Tuesday, March 01, 2016

The secret ballot once served to disenfranchise "those people"


In honor of today's Super Tuesday primaries -- or maybe we should call it the SEC primary since so many of the contests are in the South -- here's some history of voting and suppression of voting that I didn't know about until listening a recent Fresh Air interview that host Terry Gross did with historian and New Yorker writer Jill Lepore.

Of course I support any measures that increase civic participation: democracy dies if it is only a passive spectator sport. And for that reason, I'm suspicious of voting by mail which makes casting a ballot such a solitary experience. This country experienced its highest percentage turnout of the potential electorate in the last decade of the 19th century. Those elections were rowdy civic festivities.

But Lepore pointed out that these hurly-burly contests were probably not something we would applaud today.
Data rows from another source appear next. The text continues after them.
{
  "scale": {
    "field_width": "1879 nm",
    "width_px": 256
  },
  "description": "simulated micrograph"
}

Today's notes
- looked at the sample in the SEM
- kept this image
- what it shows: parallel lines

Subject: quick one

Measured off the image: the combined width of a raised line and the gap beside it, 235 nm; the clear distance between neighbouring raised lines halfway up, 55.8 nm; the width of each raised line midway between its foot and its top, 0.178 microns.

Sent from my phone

In fact, the secret ballot is a latecomer in American political culture. It isn't really adopted - the first presidential election where the secret ballot is the preponderant mode of voting is 1896, which is also the first presidential election where some is not killed on Election Day.

... So the whole idea of being a good citizen requires publicly exercising your franchise ... the government didn't supply a ballot. ... You'd basically [act] like a caucus. You'd go to the polling place and ... if you are voting for Smith, [you would] stand over here against the butcher's. And if you're in favor of Jones, stand over there down by the library. And that's how the votes were made. And the polls would be counted. ...poll means the top of your head, so people would count the tops of people's heads, and that's why it was called the polls.

So the call to reform public voting, or what was known as open voting, was super controversial ... Massachusetts was the first to do it. And they had this idea that the government would supply these envelopes... the party system got really strong, and newspapers were partisan, [so] the Republicans would print a ballot - like, a whole party ticket. It would be, like, we'll say it's red. And the democratic newspaper would print a blue party ticket. And so you'd go to the town hall - this is when oral voting had kind of been replaced by paper voting because people were literate. ... you'd have this giant, long sheet, like a railway ticket, like two-foot long. It would be brightly colored. And so people would try to prevent you from getting to the ballot box and casting your vote. The parties would hire these thugs to go down there. ... but people would die.

... [The secret ballot] was first passed in Massachusetts and New York in the 1880s. But then for years, the only other places that adopted the secret ballot - which is a written ballot supplied by the government to each voter - was the South after Reconstruction because it was a way to disenfranchise newly-enfranchised black men ... none of them knew how to read. I mean, they'd been, you know, raised in slavery, lived their entire lives as slaves on plantations. And so ... the real success of the secret ballot as a national political institution had to do with the disenfranchisement of black men.

If you could cut your ballot out of the newspaper, and you're going to vote a party ticket, and knew you wanted to vote Republican, and that ticket was going to be red, you didn't have to know how to read to vote. Immigrants could vote. Newly-enfranchised black men in the South could vote.

...But people in the North were like, hey, we don't really like when all those immigrants vote. And people in the South were like, we really don't want these black guys to vote... [S]o they ... colluded ... very much motivated by making it harder for people who were illiterate to vote. It's essentially a de facto literacy test. ... there [were] some counties in Virginia, I think it is, that in the 1890s they printed some regular ballots. But then they printed ballots in Gothic type - like, deep medieval Gothic type. And they give all those ballots to the black men. ...

You can read more about this history in Lepore's 2008 New Yorker article, Rock, Paper Scissors: How we used to vote.

3 comments:

Anonymous said...

You should review Farrakhan's generally accurate criticism of Clinton when considering the
black vote in the Sanders-Clinton contest.

Brandon said...

Interesting. Voting by mail shouldn't be the only option but it's great if you can't get to the polling place (if you're ill, disabled, or will be out of town). The secret ballot: No one but God and me will know for whom I vote, unless I tell people.

janinsanfran said...

Dear Anon: Black people and everyone else are confronted with inadequate choices to confront the Hair Force One thug. I'm a big believer in looking at the horror of it all -- and doing whatever I can to live to fight another day. And I'm at a damn sight less risk that many people, especially the young people.